Eleven-year-old Lev Meyer's world is full of wonder as
he strives to make sense of small, but intriguing
changes. Why is Alex Caufin in his class, filling his
notebook with zeros and ones, when it is supposed to be a
writing journal? Is it a secret code? Why is Mr. Katz,
a Hasidic Jew, who lived down the block from Lev's home,
painting tree leaves green?
Lev's mother died when he was five so he hardly
remembers her and no one in the house wants to talk about
her. Still, memories surface with certain smells and
sights. Why does his dad sometimes smell like perfume?
Is he secretly sniffing his mother's perfume because he
misses her, too? Now Sammy, as he calls his thirteen-
year-old sister Samara, is acting funny and is lighting a
candle in her bedroom on Friday nights. Mr. Glassman,
their next door neighbour and his teacher at the Hebrew
School Lev attends, is impressed
with how well Sammy is doing preparing for her bat
mitzvah. But when he goes to tell her as they do the
dishes after dinner, she gives him a warning look. Now,
she doesn't want to talk about Jenny, her best friend.
Another secret to add to the list. What is going on?
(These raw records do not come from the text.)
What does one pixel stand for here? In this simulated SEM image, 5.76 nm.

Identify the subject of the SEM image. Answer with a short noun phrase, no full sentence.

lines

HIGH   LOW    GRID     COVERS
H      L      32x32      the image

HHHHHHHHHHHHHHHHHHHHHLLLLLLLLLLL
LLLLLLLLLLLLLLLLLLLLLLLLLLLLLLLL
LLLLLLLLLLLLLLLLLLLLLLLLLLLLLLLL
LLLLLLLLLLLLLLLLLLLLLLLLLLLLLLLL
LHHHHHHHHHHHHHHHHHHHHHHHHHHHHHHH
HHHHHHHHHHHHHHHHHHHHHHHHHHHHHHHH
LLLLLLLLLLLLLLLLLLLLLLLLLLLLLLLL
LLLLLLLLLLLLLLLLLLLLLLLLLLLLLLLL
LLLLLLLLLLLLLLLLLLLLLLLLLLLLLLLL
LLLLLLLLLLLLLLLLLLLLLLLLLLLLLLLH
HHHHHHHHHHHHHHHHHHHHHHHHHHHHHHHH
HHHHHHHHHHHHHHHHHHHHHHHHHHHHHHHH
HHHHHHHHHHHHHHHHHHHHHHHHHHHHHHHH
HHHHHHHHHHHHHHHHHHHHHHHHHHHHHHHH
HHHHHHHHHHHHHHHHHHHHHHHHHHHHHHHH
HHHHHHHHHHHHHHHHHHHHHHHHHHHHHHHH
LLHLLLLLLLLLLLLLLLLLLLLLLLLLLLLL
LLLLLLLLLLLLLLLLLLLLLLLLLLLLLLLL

THE MYSTICS OF MILE END is an impressive and brilliantly
written debut novel by Sigal Samuel, an award-winning
writer, playwright, journalist and editor for The Jewish
Daily Forward. Samuel's many talents as a writer
definitely shine as she immediately pulls you into the
story and elegantly reveals the ongoing events happening
to this small family bereft by the loss of their mother
and the impact it has on their faith.
Much of the story revolves around David Meyer, a McGill
University professor of Mysticism and the impact he has
on others. After his wife died, he turned away from his
faith and left his children alone and adrift to find
their own way to deal with their sadness. Now, their home
is filled with secrets they keep from each other and
their friends. While currently living in Brooklyn,
Samuel is a Montreal native who has very authentically
and humourously integrated her fictional characters into
this mixed neighbourhood of Hasidic Jews and the trendy.
By coincidence or fate, it just happened that I lived on
one of the very streets she describes as an eleven-year-
old girl and later went to McGill, so I can fully attest
to that!
THE MYSTICS OF MILE END is powerfully told from the
perspectives of three of the family members, and the
fourth from key characters in this unique part of
Montreal. From their voices, thoughts and reactions,
Samuel juxtaposes so many ideas and situations about
love, grief, resiliency, astronomy, religion, faith and
mysticism that are compelling and thought-provoking but
not cluttered or forced. Samuel is truly a master
storyteller!
Artfully woven into these contemporary concerns in THE
MYSTICS OF MILE END are old Jewish texts, especially
concerning the Tree of Life and its many fruits that can
prove just as dangerous to later followers as to those
who took the first taste. These teachings from a branch
of the Kabbalah are intricately linked in Samuel's
multilayered plot and adds much to savour and reflect
on.
THE MYSTICS OF MILE END is such an engaging and
memorable book that readers will have trouble putting it
down, especially as it moves to its strange and exciting
conclusion. It definitely would be a great discussion
book for any book club, and I am definitely adding it to
mine! I am so looking forward to more from this terrific
author!
Sigal Samuel’s debut novel, in the vein of Nicole Krauss’s bestselling The History of Love, is an imaginative story that delves into the heart of Jewish mysticism, faith, and family. “This is not an ordinary tree I am making. “This,” he said, “this is the Tree of Knowledge.” In the half-Hasidic, half-hipster Montreal neighborhood of Mile End, eleven-year-old Lev Meyer is discovering that there may be a place for Judaism in his life. As he learns about science in his day school, Lev begins his own extracurricular study of the Bible’s Tree of Knowledge with neighbor Mr. Katz, who is building his own Tree out of trash. Meanwhile his sister Samara is secretly studying for her Bat Mitzvah with next-door neighbor and Holocaust survivor, Mr. Glassman. All the while his father, David, a professor of Jewish mysticism, is a non-believer. When, years later, David has a heart attack, he begins to believe God is speaking to him. While having an affair with one of his students, he delves into the complexities of Kabbalah. Months later Samara, too, grows obsessed with the Kabbalah’s Tree of Life— hiding her interest from those who love her most–and is overcome with reaching the Tree’s highest heights. The neighbors of Mile End have been there all along, but only one of them can catch her when she falls.